Czech. The word conjures up memories of animation films; quaint, handdrawn pictures with an otherwordly charm. Magic, imagination, bewilderment. This is going to be interesting.
Our hotel, the Blue Key, is very pleasant. Our room, done up in blues and straw colours, is cosy and very warm.
The Charles Bridge is lined with statues of saints. The buildings look awesome and spooky against the dark skies - vampires could fly out of the towers at any moment. The place looks like a setting for a film - as indeed it was for "Amadeus". The shops in the centre sell puppets, Bohemian glassware and wooden toys.
We will spend most of the next three days discovering the city from the morning until about three o'clock in the afternoon, when the cold dark weather will make us very sleepy. We find a couple of interesting bookshops and even more interesting coffee houses/cafés.
We like most:
Ebel Coffee House, with a good selection of bagels
U Bredovce, the secret place, hidden in an alleyway, does very nice special "alcoholic" coffees
Ethno, very trendy
One evening we visit a Black Theatre. The idea is simple: the stage is decorated in pure black, the actors are dressed in black and only the parts or objects that are supposed to be seen are in bright fluorescent colours. That way, it looks as if things fly across the stage, or an actor appears to have just a head and no body.
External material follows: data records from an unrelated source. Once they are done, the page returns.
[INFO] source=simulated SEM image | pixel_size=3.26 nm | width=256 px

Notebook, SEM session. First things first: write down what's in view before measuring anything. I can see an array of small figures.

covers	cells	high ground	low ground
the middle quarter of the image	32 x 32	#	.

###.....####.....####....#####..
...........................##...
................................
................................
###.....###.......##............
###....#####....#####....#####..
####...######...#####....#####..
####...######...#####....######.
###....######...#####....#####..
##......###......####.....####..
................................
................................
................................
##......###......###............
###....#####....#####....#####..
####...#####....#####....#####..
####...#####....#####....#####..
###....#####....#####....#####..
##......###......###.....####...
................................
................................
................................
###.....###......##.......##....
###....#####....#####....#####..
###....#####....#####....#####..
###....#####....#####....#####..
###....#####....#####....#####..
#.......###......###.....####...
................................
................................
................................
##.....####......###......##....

Ours was in the New Town. The establishment also has a jazz club where Bill Clinton and Vaclav Havel gave a concert a few years back. Next to it is an amazing café/restaurant, with the most unusual decor - including a couple of mechanical polar bears in the window.
It is bitter cold and we buy Glühwein and hot chestnuts in the market place. Everyone is wrapped up in warm woolly hats and coats.
"You tourist, you cold head", as the Moscovites used to put it.
One restaurant we will certainly go back to is "U Prince". We spend an agreeable evening there eating a typical dish with dumplings and listening to a live jazz band playing in the background.
Prague is a city of art and literature. President Vaclav Havel wrote his letters to Olga from prison, with references to his pile problem. Let us hope he eats lots of fresh fruit these days and has got rid of them by now. Earlier last century, Franz Kafka was born in the Jewish ghetto of Prague and wrote his bewildering novels in German.
But the real hero of the people was a creation of Jaroslav Hasek: the good soldier Svejk, the little man who stands up to bureaucracy and the whims of the powers that be, in a much more jolly fashion than any of Kafka's heroes.
His image still beams at us from the walls of Restaurant Svejk, where we have our last Prague lunch.